Northwest's last Gainesville flight today


Northwest Airlines started service in Gainesville less than two years ago.

MICHAEL C. WEIMAR/The Gainesville Sun
Published: Monday, May 1, 2006 at 6:01 a.m.
Last Modified: Sunday, April 30, 2006 at 11:42 p.m.
When Dr. Ram Rantakaram's family flew to India in January, they chose Northwest Airlines to fly out of Gainesville. Flying through its Memphis hub cut hours off their trip.
In February, Northwest announced it would cease flights to Gainesville Regional Airport. On Saturday, Rantakaram flew Saturdayon one of the airline's last flights to meet his wife and three sons. They'll be forced to take a different carrier to return home.
"We didn't have a clue that Northwest wasn't going to come back," he said.
Northwest's final flight leaves Gainesville at noon today, less than two years after the airline started service here. Following a private plane's crash into the passenger terminal on Easter that killed three people, the airline's departure continues a rough couple of months for the airport.
But Rick Crider, chief executive officer of the airport, said he prefers to accentuate the positive. He pointed to the groundbreaking last month on a small-jet maintenance facility and millions of dollars in improvements being made in the coming months on the passenger terminal and runway.
"You have to take the good with the bad," he said.

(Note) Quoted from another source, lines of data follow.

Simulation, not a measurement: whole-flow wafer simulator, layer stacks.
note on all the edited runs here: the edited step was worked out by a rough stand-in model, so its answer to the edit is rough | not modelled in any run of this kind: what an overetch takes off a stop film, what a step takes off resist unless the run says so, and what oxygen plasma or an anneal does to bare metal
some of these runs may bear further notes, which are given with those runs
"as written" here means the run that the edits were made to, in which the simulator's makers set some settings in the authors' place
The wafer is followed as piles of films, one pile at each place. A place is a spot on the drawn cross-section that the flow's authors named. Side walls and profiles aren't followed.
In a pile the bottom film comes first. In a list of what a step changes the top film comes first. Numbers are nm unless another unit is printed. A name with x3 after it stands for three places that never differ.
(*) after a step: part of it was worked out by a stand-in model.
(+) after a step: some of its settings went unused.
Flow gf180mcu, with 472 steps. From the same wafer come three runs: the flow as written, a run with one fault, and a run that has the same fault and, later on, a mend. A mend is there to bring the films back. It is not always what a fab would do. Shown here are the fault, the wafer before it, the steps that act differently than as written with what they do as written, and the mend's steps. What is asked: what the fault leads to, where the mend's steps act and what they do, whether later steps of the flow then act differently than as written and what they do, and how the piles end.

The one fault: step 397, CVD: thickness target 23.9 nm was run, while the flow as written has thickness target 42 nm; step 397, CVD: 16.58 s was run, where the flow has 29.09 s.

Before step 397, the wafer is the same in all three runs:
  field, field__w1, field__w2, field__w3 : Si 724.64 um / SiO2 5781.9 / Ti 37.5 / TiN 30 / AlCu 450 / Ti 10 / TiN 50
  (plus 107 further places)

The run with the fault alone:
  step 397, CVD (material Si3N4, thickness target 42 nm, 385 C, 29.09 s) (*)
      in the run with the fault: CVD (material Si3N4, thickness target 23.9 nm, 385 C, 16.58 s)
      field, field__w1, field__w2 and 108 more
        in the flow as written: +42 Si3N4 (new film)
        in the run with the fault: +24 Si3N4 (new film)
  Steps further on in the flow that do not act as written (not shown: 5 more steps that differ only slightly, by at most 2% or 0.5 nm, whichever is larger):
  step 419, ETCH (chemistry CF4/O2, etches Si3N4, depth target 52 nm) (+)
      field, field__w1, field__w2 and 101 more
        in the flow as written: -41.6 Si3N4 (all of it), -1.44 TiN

Gainesville has spent years trying to add an airline and used $660,000 in federal funds to lure Northwest in 2004. An affiliate of the carrier, Memphis-based Pinnacle Airlines, provided service to the airport under the name Northwest Airlink.
A Pinnacle spokesman said the airline's nine employees were offered employment at other airports, though he didn't know how many have accepted the offer. Pinnacle's manager will move to the same position at Continental Airlines' regional affiliate in Gainesville, according to officials.
Northwest's departure means three airlines remain, offering 14 daily flights to and from Gainesville. Crider said the airline's decision was based on a post-bankruptcy plan to ground inefficient jets and move newer models to busier airports.
The carrier's success in filling more than three-quarters of its seats bodes well for attracting another airline, he said.
"We're a very viable market with a lot of business travel," he said.
But it's a difficult environment for small airports to add service, said Diane Johnston, spokeswoman for Augusta Regional Airport in Georgia. The top 150 airports in the country account for more than 97 percent of all passengers, she said.
"We're at the bottom of the totem poll as far as the airlines are concerned," she said.
Augusta went through a similar experience to Gainesville, Johnston said. The airport and community raised more than $1 million to guarantee revenue and refurbish the air terminal to lure Continental. Soon after fulfilling its 18-month commitment, the airline left in 2004.
Airlines are going though a painful but needed readjustment, said Christina Siebold, spokeswoman for Chattanooga Metropolitan Airport in Tennessee. Northwest and Delta Air Lines are pulling 20 percent of capacity out of their systems and small airports could feel the cuts, she said.
"It's not just about making money for these airlines," she said. "It's about making more money than the next city."
Gainesville passengers will likely be forced to choose between traveling to distant airports or paying more here, said Heather Gibson, an associate professor in tourism, recreation and sports management at the University of Florida.
Gibson said UF professors typically have limited travel budgets, so they might be pushed to Jacksonville or elsewhere for cheaper flights. Other passengers are also more likely to choose the two-hour or more drive to save $100 or more, she said.
"There's a threshold of how much you're going to pay for convenience," she said.
Gainesville airport officials say they're attune to such concerns. Jon Morris, a member of the airport authority, said he thinks the crash at the airport will have little effect on passengers as compared to flight costs.
"The thing always on people's minds are seat availability and price," he said.
Rantakaram said he's enjoyed having Northwest at the airport for the past couple of years. He worries the airline's departure will mean the remaining carriers raise prices.
"Once you have less choice, the airlines are going to want to make an extra buck," he said.